Real-time translation supports 15 languages for both source and target: Chinese, English, Spanish, Portuguese, French, German, Russian, Arabic, Japanese, Korean, Vietnamese, Malay, Indonesian, Italian, Thai. If the ASR transcription language is not among these, translation cannot be enabled. For other languages, please contact technical support. AI translation results are for reference only and should not be used as the sole basis for professional advice or conclusions.
Step 3: Receive Transcription and Translation Callback Results
Method 1: Receive via Server-side callback
The speech-to-text service provides a server-side Event callback for real-time dialogue messages. See AI Transcription & Translation 2.0 Event callback.
Method 2: Receive via Client SDK callback
Use the following code to listen for callback updates from TranscriberStore's reactive data and update the UI.
Add the dependencies to your build.gradle and perform Gradle Sync.
implementation 'io.trtc.uikit:atomicx-core:4.0.0.110'
implementation "com.tencent.liteav:LiteAVSDK_Professional:13.1.0.19861"
implementation "com.tencent.imsdk:imsdk-plus:8.7.7201"
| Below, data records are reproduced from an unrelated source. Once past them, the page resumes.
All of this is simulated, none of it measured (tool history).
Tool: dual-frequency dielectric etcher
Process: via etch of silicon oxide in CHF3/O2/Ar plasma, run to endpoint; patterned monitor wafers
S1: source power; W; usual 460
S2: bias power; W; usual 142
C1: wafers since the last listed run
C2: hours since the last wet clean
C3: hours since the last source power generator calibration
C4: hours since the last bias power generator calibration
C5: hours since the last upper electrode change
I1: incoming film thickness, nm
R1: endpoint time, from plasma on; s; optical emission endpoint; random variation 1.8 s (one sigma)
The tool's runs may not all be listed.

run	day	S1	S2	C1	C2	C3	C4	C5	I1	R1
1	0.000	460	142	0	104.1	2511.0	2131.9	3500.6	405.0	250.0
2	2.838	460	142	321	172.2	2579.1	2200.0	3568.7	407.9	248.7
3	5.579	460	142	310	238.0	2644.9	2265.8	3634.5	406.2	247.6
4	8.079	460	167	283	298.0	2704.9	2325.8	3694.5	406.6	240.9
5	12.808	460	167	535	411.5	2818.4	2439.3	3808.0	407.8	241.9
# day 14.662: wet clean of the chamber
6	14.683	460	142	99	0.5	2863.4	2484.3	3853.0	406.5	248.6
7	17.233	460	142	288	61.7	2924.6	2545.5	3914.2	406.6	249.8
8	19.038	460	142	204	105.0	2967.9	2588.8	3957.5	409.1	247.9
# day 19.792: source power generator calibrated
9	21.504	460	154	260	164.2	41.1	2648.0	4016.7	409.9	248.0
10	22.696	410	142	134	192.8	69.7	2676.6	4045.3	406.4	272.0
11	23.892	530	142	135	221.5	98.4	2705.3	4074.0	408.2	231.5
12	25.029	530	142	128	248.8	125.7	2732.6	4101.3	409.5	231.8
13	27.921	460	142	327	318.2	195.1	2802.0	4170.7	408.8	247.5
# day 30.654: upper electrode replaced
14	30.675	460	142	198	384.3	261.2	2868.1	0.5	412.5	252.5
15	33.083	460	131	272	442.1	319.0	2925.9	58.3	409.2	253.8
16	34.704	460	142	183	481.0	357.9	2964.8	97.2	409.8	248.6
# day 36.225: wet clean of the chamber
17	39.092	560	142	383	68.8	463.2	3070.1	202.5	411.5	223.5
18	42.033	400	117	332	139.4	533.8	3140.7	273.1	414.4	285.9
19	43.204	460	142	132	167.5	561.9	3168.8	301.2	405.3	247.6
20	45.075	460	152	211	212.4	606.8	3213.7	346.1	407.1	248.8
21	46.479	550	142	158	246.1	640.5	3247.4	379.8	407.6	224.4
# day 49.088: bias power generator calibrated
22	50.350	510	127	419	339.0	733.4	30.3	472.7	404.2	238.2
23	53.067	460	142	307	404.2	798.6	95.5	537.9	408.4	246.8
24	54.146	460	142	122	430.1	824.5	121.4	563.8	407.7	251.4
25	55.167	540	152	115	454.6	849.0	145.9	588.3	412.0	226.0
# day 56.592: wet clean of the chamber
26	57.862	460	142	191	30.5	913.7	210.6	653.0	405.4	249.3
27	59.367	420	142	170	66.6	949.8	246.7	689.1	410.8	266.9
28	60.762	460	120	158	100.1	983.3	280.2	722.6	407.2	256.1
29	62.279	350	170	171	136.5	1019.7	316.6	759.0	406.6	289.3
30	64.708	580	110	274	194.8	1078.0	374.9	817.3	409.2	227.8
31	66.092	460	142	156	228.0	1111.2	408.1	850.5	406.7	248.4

Then use the following code to listen for message list callback updates and update the UI, messages is a list of TranscriberMessage.
AITranscriberStore.shared.transcriberState.realtimeMessageList.collect { messages ->
adapter.submitList(messages.toList())
}
TranscriberMessage Parameter Description:
|
segmentId
| String
| Unique identifier for each sentence from the user. |
speakerUserId
| String
| ID of the speaking user. |
speakerUserName
| String
| Nickname of the speaking user. |
sourceText
| String
| Speech-to-text result for the user. |
translationTexts
| Map
| Translation text for the user's speech, can be translated into multiple languages. |
timestamp
| Long
| Timestamp of the current sentence. |
isCompleted
| Boolean
| Indicates whether the current sentence is completed. |
Add pod 'AtomicXCore' to your Podfile and run pod install.
target 'xxxx' do
pod 'AtomicXCore'
end
Then use the following code to listen for message list callback updates and update the UI. messages is a list of TranscriberMessage.
Swift
AITranscriberStore.shared.state
.subscribe(StatePublisherSelector(keyPath: \\.realtimeMessageList))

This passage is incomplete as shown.